Kucinich Campaign Called Absurd, Ludicrous

Kucinich for President?

Can Cleveland’s former “Boy Wonder” bring bold ideas into the Democratic Party?
By Craig Cox, Utne magazine

July / August 2003 Issue

OUR QUADRENNIAL political cattle call has begun in earnest, with nine Democrats vying for the dubious privilege of sparring with George W. Bush in the 2004 presidential election. As usual, the mainstream media have already conveniently packaged the candidates for the American political consumer: There are the “usual suspects” (Beltway insiders John Kerry, Joe Lieberman, and Dick Gephardt), the Southerners (John Edwards and Bob Graham), the feisty “outsider” (former Vermont governor Howard Dean), and the “race card” (Al Sharpton and Carol Moseley Braun). Then there’s Dennis Kucinich.

Dennis Kucinich for president?

If you’re looking for a word to describe your reaction to that announcement, you might try absurd. Or how about ludicrous? Here’s a 56-year-old congressman from a Rust Belt state with virtually no name recognition, no money, and a political résumé that only his opponents could love (Cleveland went bankrupt while he was mayor). He hangs out with New Age notables (Shirley MacLaine is his daughter’s godmother, Marianne Williamson a political adviser), confounds liberals with his pro-life/pro-choice abortion stand (he’s so serious about the sanctity of life that he eats a vegan diet, but does support Roe v. Wade), and believes the cornerstones of civilization consist of “polka, bowling, and kielbasa.”

And he has said things in public that no sane candidate would repeat: that Bush acted illegally in invading Iraq; that the administration is using 9/11 to “achieve the militarization of thought in our culture” in a campaign with “Orwellian overtones”; that the United States should withdraw from the North American Free Trade Agreement (NAFTA); that there should be a Department of Peace; that America needs to develop a “holistic worldview of interdependence, where diplomacy is used to create a world where we can make war archaic.”

In the murky world that is mass- media presidential campaigning, where speaking vaguely about broader health insurance coverage is considered tantamount to preaching Bolshevism, candidates like Kucinich are typically filed under the category “hopeless cause.” Yet, in a wide-open nomination race with no clear favorites, “Dennis the Menace” can’t really be ignored. Kucinich spoke out against the war and Bush’s manipulation of 9/11 as a political tool early—long before Howard Dean raised the issue—and these positions resonate strongly with a significant portion of the hard-core Democratic Party activists who will shape the early primary results. Unlike Kerry, Graham, Lieberman, and Edwards in the Senate, and Gephardt in the House, Kucinich actually voted against the suddenly much-maligned Patriot Act. His opposition to unbridled free trade plays well with the labor crowd (he told labor leaders in Iowa during a March campaign visit that he’d preside over a “Workers’ White House”); plus, he’s green enough to attract attention from the environmental wing of the party.

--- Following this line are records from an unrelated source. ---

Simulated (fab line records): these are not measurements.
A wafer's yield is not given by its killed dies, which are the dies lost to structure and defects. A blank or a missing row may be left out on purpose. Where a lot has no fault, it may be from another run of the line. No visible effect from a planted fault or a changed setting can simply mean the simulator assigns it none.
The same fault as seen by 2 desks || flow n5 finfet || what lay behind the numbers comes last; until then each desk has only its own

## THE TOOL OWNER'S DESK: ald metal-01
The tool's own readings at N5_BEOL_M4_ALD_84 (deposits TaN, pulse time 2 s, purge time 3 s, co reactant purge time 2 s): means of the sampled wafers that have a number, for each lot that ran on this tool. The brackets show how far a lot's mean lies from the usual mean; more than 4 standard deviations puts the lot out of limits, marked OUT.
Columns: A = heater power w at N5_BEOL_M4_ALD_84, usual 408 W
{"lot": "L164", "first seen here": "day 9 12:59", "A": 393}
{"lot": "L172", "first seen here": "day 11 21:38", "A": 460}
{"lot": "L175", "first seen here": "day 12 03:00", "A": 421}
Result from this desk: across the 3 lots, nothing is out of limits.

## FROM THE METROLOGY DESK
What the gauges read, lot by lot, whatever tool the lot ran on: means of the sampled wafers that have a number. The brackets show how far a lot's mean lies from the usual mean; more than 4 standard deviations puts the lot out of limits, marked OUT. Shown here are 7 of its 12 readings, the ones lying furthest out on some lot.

All of which may still add up to a whole lot of nothing, electorally speaking, because Kucinich is not green in another way: He has raised less than a million dollars at this writing and has opened campaign offices in only three states (Ohio, Iowa, California). Meanwhile, the cries of “spoiler” are beginning to rise. In a recent column for the liberal Web site workingforchange.com, Alexander Cockburn lamented the arrival of influential leftists Barbara Ehrenreich and Marcus Raskin on the Kucinich bandwagon. “Though he’s hotly touted across the progressive spectrum, Kucinich hasn’t a prayer of becoming a serious contender,” Cockburn writes, “and I’m amazed to see people like Ehrenreich acting as the Pied Piper, calling all the erstwhile Greens, the Natural Law Party, and other exiles back under the Big Top.”

Still, Kucinich has surprised his critics before. At 31, the youngest mayor ever to lead a major U.S. city, he was considered finished in politics in 1978, when he couldn’t keep the city from sliding into default. (Kucinich had refused to sell Cleveland’s municipal power company to cover $14.5 million in bond obligations.) But 16 years later, he resurfaced to grab a state senate seat, and then in 1996 surprised almost everyone by knocking off a Republican congressman.

And while the odds are certainly against Kucinich’s winning the big prize next year, his candidacy may be worth watching. After all, it’s Cockburn’s so-called “exiles” who at one time helped distinguish the Democratic Party from the party of Karl Rove, John Ashcroft, and King George II—a distinction that has faded to near nothingness in recent years and one that Kucinich would like to delineate a bit more sharply this time around. “I see this election as a struggle for the soul of the Democratic Party,” he told In These Times in March.

If the former “Boy Wonder” of Cleveland and his “unconventional” positions can nudge the debate even slightly beyond the made-for-TV parameters that this campaign would otherwise navigate, then he’ll have done his party—and maybe even the country—a huge favor.

Craig Cox is executive editor of Utne.